She may have first become famous as an actress, but more recently, Yang Mi has become better known as the “Goddess of the New Third Board”, an over-the-counter bourse in Beijing. That’s because Jiaxing Media, a production company she partially owns, has seen its market value soar after the release of Yang’s latest hit show Eternal Love.
Since its debut on Zhejiang Satellite TV and Dragon Satellite TV, Eternal Love has dominated ratings. When the series concluded last weekend, it had accumulated over 30 billion views on online video platforms (plus more than 4.3 billion tweets on Sina Weibo), cementing Yang’s status as one of the most bankable stars in the country.
The 58-episode historical drama is based on a popular novel by the same name, telling a tragic love story that spans three lifetimes. In addition to Yang, it also stars Taiwan’s Mark Chao and newcomer Dilraba Dilmurat.
So what makes the show so popular? China Business Journal reckons that the novel had already built a large fan base amongst younger women of the post-1980s and 1990s generation. Additionally, critics find the drama irresistible because of the sharp writing and strong production values (the series reportedly cost as much as Rmb300 million to make).
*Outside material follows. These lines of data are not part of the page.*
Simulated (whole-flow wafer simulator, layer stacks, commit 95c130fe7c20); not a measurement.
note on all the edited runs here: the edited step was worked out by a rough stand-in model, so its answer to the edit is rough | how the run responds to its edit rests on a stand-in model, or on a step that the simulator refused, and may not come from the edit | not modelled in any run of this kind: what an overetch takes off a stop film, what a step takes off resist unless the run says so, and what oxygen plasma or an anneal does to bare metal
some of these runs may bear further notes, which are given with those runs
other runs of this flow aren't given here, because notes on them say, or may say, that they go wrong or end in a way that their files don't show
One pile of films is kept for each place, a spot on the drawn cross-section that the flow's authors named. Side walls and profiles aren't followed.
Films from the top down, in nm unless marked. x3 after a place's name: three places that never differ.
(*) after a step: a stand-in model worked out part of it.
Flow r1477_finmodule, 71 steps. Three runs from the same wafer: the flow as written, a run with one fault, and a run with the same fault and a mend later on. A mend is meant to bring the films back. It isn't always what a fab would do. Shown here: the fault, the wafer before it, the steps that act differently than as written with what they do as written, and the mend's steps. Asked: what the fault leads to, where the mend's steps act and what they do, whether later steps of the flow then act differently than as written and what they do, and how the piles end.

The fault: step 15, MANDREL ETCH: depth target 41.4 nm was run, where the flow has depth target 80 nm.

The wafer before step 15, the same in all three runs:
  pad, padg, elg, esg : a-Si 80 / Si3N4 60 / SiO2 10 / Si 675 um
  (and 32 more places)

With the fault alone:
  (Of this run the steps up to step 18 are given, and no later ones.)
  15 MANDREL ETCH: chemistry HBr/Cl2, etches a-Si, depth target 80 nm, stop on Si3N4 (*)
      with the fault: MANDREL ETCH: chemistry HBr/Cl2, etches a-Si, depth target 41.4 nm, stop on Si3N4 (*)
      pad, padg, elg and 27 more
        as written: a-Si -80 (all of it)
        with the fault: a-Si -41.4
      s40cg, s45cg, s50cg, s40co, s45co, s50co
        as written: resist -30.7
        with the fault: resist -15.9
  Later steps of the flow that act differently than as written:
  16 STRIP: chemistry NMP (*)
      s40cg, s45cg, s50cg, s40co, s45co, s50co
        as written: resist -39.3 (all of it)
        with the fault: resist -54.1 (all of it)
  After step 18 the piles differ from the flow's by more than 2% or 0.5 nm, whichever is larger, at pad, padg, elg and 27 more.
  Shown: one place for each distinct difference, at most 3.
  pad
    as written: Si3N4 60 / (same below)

For most people, Yang’s star power is the selling point. “Yang Mi is stunningly beautiful. Her every wink every smile just makes my heart flutter,” one netizen gushed on weibo.
“I spent two days binge-watching the show. I now understand why every TV series Yang is in ends up becoming a big hit,” another wrote.
Taking advantage of the buzz, Jiaxing Media, one of the investors behind Eternal Love, announced plans early this month to raise as much as Rmb275 million ($39.84 million) worth of new shares on the New Third Board. The offering would value the entertainment firm at Rmb5 billion, or over 200 times its valuation three years ago when Yang took control.
The meteoric increase in market value is hardly coincidental. Yang acquired the controlling stake in Jiaxing through an investment vehicle registered in Tibet with her two managers. Jiaxing cashes in on her star power to raise its profile in the entertainment industry. The company has produced hit shows that starred the actress such as Translator (see WiC330) and The Witness.
In addition to being the face of Jiaxing, Yang also helps recruit new artists to the production firm. It’s a win-win scenario. The up-and-comers gets to be involved in projects that are almost guaranteed to attract attention thanks to Yang’s reputation. And Jiaxing gets to build up its own roster of new stars.
In fact, half of the cast in Eternal Love are actors managed by Yang’s firm, and as their agency Jiaxing also collects commission from its artists on future jobs. This business model, says Lanzhou Morning Post, “costs little but has a big payoff”.
Take Dilraba. The 24-year-old starlet from Xinjiang has become a household name after appearing as the second lead in Eternal Love. Next, she will play the leading role in the series Pretty Li Hui Zhen – also produced by Jiaxing – which will be aired on Hunan Satellite TV.
Dilraba has also been selected to replace actress-model Angelababy in the hit reality TV series Running Man while the latter takes maternity leave.
“The ability to spot and nurture talent has given Jiaxing a competitive edge in the industry. It also shows that Yang Mi’s leadership ability is being recognised,” says Sohu, a portal.
The strategy has translated into big financial gains. According to its unaudited financial results for the past year, Jiaxing made over Rmb320 million in operating income, up 120% from a year ago. Net profit, too, is expected to reach Rmb120 million, up 46%, says Securities Daily.
Nevertheless, analysts have questioned whether these financial results merit such lofty valuations. The company is nonchalant on this issue: “At Rmb5 billion the valuation is not unrealistically high. In fact, we believe it is very reasonable,” says a spokesperson, adding that cash from the latest funding round will go into TV and film production.
Yang’s success in the capital market is now the envy of her peers. Fan Bingbing, who was going to sell her production firm to Talent Media for up to Rmb1.3 billion (see WiC322), saw the deal unravel after the Shenzhen securities regulator demanded that Talent re-evaluate the price because the valuation was unreasonable.
Similarly, actress Liu Shishi, who sold her stake in a TV production company to Baofeng Technology in a share swap, saw her fortune tank after shares in the internet firm fell by half within two months of the deal closing. National Business Daily reckoned that she had a paper loss of as much as Rmb154 million.
“Fan Bingbing and Liu Shishi’s stories show that making a quick buck in the stock market could sometimes be met with a tragic ending. However, what sets Yang apart is that she really is one of the hardest working actresses in the industry. Through her sharp investment and business acumen and strong work ethic, she managed to be the one who saved the industry’s face in the financial markets,” says Sohu.